In the past two days, I’ve found myself thinking a lot about the opening paragraph to W.E.B. Du Bois’s “The Souls of Black Folk”: “The problem of the Twentieth Century is the problem of the color line.”

The Civil War was not a metamorphosis of American race relations. Post-Reconstruction, civil rights advocates found themselves at the bottom of a long ladder—and they’re still climbing. I have no doubt that the color line remains today, dark and ugly, scorched into interstate highways, civil courts, redlined mortgages, school zoning laws, and public housing projects. But there’s another line too, staring up at me every time I see a $6 carton of eggs.

If the problem of the 20th century was the color line, could the problem of the 21st century be the class line?

Bernie Sanders has been saying it for years, and he said it again on Tuesday night: “It should come as no great surprise that a Democratic Party which has abandoned working class people would find that the working class has abandoned them.”

This is another turn in the wheel of social inequality—an evolved, insidious form of segregation just as difficult to penetrate. The rich are getting richer, the poor are getting poorer, and the middle class is evaporating away. 60% of Americans live paycheck to paycheck. Over and over again this election season, voters made it clear that the economy was their top priority. The cost of living, of healthcare, of education, childcare, rent, groceries, transportation, utilities, reliable internet access, legal representation, retirement, clean water, emergency services, life insurance, cell phone plans, eldercare, basic hygiene, public safety; the cost of the clothes on our backs and that carton of eggs—there’s a line down the middle, with “us” on one side and “them” on the other. 

It would be wrong to spend the upcoming weeks and months raging that 72 million Americans are bigoted, sexist, racist, homophobic assholes. Don’t get me wrong, some of them are. But as David Brooks points out, disparaging the other side because they don’t “speak in the right social justice jargon or hold the sort of luxury beliefs that are markers of public virtue” only tightens the class line hold on us all. There was a rightward shift across the board—to the point where even Vermont lost its democratic supermajority in the state legislature—and we can’t afford to preach it away. 

For all our pontificating about identity, equity, and justice, Brooks says, “there’s something off about an educated class that looks in the mirror of society and sees only itself.”

The Democratic Party has been losing me for a long time, and Tuesday night felt like the final nail in the coffin. After 2016, Democrats had an opportunity to listen to their constituencies, to shift gears and respond to desperate calls for change. Instead, we got Liz Cheney last month turning a vote for Harris into your suburban aunt’s dirty little secret. Democrats today are a bastion of global neoliberal capitalism, on their knees before America’s highest income brackets. Party elites have completely failed to recognize that politics in this country are no longer liberal versus conservative, but status quo versus change. Trump gets that. He turned an old Democratic dream into reality: winning both the Electoral College and the popular vote with a multiracial working class majority. It goes to show that voters aren’t interested in politicians who preach the sanctity of institutions and bipartisan chumminess anymore—that’s old news, and it hasn’t been working for a while now. Until people see change in the material reality of their everyday lives, this is the world we’re living in. 

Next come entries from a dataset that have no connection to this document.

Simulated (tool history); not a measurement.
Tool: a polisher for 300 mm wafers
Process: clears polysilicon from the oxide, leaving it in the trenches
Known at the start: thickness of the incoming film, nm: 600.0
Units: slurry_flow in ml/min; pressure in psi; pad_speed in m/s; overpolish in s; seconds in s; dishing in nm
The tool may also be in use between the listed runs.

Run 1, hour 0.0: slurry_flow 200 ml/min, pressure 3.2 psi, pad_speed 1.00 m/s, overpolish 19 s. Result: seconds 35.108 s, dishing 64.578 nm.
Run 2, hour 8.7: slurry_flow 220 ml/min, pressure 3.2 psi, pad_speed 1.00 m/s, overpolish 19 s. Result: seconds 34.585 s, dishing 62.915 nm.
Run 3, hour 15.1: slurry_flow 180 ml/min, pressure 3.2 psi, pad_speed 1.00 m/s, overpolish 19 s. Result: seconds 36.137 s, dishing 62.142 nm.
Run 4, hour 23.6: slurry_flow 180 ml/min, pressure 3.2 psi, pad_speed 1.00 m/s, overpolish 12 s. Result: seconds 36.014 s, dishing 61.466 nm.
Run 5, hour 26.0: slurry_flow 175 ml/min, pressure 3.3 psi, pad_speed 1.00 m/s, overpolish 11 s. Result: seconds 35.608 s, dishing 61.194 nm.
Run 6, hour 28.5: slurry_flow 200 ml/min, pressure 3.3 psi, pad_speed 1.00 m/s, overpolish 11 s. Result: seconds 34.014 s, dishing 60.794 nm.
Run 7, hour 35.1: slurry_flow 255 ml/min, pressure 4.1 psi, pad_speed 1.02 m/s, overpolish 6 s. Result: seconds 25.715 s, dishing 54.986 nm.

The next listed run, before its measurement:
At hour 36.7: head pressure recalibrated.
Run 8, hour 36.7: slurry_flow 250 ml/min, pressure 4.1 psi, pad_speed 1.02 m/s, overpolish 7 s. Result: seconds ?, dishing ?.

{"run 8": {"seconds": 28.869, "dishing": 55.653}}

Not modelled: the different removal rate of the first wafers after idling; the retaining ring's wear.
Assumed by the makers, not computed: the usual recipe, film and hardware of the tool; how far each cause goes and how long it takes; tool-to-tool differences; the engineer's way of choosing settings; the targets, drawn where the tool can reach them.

In the weeks to come, there will be fingers pointed and accusations leveled at any number of things. America is racist, sexist, and not ready for a female president; Democrats should have condemned Israel; Democrats should have doubled down on support for Israel; Biden should have dropped out sooner; Biden should have dropped out later; Josh Shapiro would have been a better VP; etc., etc., etc. I don’t see much use in rehashing what could have or should have been done. I’m furious, obviously. But I’ve also run out of patience for my own wallowing.

I think of Rebecca Solnit: “There is no alternative to persevering, and that does not require you to feel good. You can keep walking whether it’s sunny or raining.”

All I can hope is that we will keep walking, that we will save what can be saved, and that these next four years will finally force the Democratic Party to do some much-needed introspection.

When people want radical change, they vote radically. The left had better meet them there.